Class SpeechToText
Provides transcription and language-detection capabilities using an LM model with speech-to-text support.
public sealed class SpeechToText
- Inheritance
-
SpeechToText
- Inherited Members
Examples
// Transcribe audio file
var model = LM.LoadFromModelID("whisper-large-turbo3");
var engine = new SpeechToText(model);
var result = engine.Transcribe(new WaveFile("audio.wav"));
foreach (var segment in result.Segments)
Console.WriteLine(segment.Text);
// Detect language synchronously
var language = engine.DetectLanguage(new WaveFile("audio.wav"));
Console.WriteLine($"Detected language: {language}");
// Detect language asynchronously
var asyncLanguage = await engine.DetectLanguageAsync(new WaveFile("audio.wav"));
Console.WriteLine($"Detected language: {asyncLanguage}");
// Transcribe asynchronously
var asyncResult = await engine.TranscribeAsync(new WaveFile("audio.wav"));
foreach (var segment in asyncResult.Segments)
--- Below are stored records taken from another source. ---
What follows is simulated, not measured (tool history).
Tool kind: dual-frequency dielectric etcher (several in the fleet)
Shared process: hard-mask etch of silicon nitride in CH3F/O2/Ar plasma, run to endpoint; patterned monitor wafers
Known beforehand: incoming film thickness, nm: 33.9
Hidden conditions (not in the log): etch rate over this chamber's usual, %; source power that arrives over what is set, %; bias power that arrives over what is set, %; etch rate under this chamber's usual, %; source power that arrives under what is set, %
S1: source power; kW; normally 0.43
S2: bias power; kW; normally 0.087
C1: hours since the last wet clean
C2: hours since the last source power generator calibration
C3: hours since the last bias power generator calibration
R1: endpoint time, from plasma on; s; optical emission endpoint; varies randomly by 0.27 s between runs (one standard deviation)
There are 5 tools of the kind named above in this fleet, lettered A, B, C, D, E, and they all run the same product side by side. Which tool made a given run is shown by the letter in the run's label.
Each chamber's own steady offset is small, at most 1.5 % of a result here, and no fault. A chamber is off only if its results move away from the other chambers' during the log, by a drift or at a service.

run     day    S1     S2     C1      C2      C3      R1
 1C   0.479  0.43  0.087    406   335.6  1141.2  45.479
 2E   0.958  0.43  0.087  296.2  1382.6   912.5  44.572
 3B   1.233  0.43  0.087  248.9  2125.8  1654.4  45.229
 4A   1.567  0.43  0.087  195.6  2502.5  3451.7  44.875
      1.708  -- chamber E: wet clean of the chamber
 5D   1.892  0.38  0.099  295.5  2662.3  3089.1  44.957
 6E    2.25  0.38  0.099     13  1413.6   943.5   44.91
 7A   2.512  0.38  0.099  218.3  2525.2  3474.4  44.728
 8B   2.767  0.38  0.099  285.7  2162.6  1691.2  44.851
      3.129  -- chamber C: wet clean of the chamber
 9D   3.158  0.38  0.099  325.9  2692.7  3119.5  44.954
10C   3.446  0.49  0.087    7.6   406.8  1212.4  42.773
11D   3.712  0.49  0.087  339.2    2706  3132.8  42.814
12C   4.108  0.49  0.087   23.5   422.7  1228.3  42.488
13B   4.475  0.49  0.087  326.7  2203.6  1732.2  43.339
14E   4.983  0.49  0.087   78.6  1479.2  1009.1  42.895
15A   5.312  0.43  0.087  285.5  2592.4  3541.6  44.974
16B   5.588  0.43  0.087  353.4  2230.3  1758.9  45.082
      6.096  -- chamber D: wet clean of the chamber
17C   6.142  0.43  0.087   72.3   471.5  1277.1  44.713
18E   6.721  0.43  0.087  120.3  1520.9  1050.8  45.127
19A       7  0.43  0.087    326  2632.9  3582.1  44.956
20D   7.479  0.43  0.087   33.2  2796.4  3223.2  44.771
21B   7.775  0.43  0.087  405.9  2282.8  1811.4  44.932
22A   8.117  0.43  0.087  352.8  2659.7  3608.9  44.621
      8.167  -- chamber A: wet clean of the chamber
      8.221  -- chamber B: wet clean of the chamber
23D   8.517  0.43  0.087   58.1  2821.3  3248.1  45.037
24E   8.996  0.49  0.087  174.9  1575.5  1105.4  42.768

Console.WriteLine(segment.Text);
Constructors
- SpeechToText(LM)
Initializes a new instance of the SpeechToText class.
Properties
- Duration
Gets or sets the maximum duration of audio to transcribe.
- EnableVoiceActivityDetection
Gets or sets whether voice activity detection is enabled. When true, only the detected speech portions of the audio are processed—which can reduce processing time and improve speed. All VAD-specific behavior is governed by VadSettings. Defaults to
true
.
- Mode
Gets or sets the operating mode: whether to transcribe in the source language or translate into English.
- Start
Gets or sets the time offset at which transcription should begin.
- VadSettings
Configuration for voice-activity detection. Used only when EnableVoiceActivityDetection is
true
. If you set this tonull
, defaults will be reapplied.
Methods
- DetectLanguage(WaveFile, CancellationToken)
Synchronously detects the spoken language of the provided audio content.
- DetectLanguageAsync(WaveFile, CancellationToken)
Asynchronously detects the spoken language of the provided audio content.
- GetSupportedLanguages()
Returns the list of languages supported by the underlying language model.
- Transcribe(WaveFile, string, CancellationToken)
Synchronously transcribes the provided audio content into text segments.
- TranscribeAsync(WaveFile, string, CancellationToken)
Asynchronously transcribes the provided audio content into text segments.
Events
- OnNewSegment
Raised when each new AudioSegment is recognized during streaming transcription.
- OnProgress
Occurs periodically during speech-to-text processing to report overall progress.